Supreme Court limits the ability of illegal immigrants to appeal deportation decisions:

Illegal immigrants have only limited grounds to appeal deportation orders to the federal courts, the Supreme Court ruled Monday.

The 5-4 decision applies to cases where someone has been ordered deported but then seeks special relief from immigration authorities.

The justices said the immigration authorities’ decisions on the facts of the case are final and cannot be appealed to federal courts. Courts can still weigh in on cases involving matters of law.

Justice Amy Coney Barrett, writing the majority opinion, said the way Congress wrote the law governing relief from deportation bars court “review of any judgment regarding the granting of relief.”

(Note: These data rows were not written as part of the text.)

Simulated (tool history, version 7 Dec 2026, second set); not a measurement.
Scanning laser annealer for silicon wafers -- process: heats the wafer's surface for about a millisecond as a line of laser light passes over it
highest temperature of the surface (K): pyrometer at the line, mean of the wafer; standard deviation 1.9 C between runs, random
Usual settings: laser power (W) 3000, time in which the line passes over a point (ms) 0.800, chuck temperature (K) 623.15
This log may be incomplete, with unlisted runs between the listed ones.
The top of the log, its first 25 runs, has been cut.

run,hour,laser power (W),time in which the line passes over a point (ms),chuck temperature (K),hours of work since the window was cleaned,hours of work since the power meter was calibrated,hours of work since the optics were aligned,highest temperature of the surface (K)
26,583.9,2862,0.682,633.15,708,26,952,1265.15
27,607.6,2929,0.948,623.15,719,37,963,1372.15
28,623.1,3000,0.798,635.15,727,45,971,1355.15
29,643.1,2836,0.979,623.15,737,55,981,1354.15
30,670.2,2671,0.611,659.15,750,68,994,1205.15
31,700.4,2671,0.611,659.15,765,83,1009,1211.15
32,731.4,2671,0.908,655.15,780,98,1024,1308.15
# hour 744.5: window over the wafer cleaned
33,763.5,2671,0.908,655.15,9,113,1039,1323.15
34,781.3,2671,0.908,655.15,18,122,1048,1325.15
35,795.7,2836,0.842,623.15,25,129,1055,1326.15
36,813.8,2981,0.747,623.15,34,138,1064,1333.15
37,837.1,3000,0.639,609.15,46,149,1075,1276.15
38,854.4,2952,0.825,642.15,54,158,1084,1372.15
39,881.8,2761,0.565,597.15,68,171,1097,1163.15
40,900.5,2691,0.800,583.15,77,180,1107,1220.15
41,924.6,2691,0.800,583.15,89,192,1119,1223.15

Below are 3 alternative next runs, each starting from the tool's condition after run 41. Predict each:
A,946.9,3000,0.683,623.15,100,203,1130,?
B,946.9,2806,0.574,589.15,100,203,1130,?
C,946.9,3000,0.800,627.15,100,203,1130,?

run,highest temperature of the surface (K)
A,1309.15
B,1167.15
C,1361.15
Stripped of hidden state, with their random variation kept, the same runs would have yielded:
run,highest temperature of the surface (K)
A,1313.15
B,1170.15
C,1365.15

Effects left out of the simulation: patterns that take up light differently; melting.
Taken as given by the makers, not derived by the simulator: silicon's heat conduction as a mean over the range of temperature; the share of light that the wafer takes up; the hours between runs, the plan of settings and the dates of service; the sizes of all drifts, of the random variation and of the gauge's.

“This plainly includes factual findings,” she wrote.

The case before the justices involved Pankajkumar Patel, an illegal immigrant who’s been in the U.S. now for nearly three decades. About 15 years ago he sought to try to legalize, but while doing so falsely checked on a driver’s license application in Georgia that he was an American citizen. —>READ MORE HERE

SCOTUS Rules 5-4 Against Illegal Alien Seeking to Evade Deportation from U.S.

The United States Supreme Court (SCOTUS) on Monday ruled in a 5-4 opinion against an illegal alien who sought to appeal his order for deportation before a federal appellate court.

Pankajkumar Patel, an illegal alien from India who arrived in the U.S. with his wife in the 1990s, applied for discretionary adjustment of status with the U.S. Citizenship and Immigration Services (USCIS) agency in 2007. The adjustment of status would have rewarded Patel and his wife with green cards.

USCIS denied Patel’s application, having found that he previously falsely claimed to be an American citizen on a Georgia driver’s license application. When the federal government sought to deport Patel and his wife years later, he again applied for adjustment of status and argued before a federal immigration judge that he accidentally checked the “citizen” box on the Georgia driver’s license application.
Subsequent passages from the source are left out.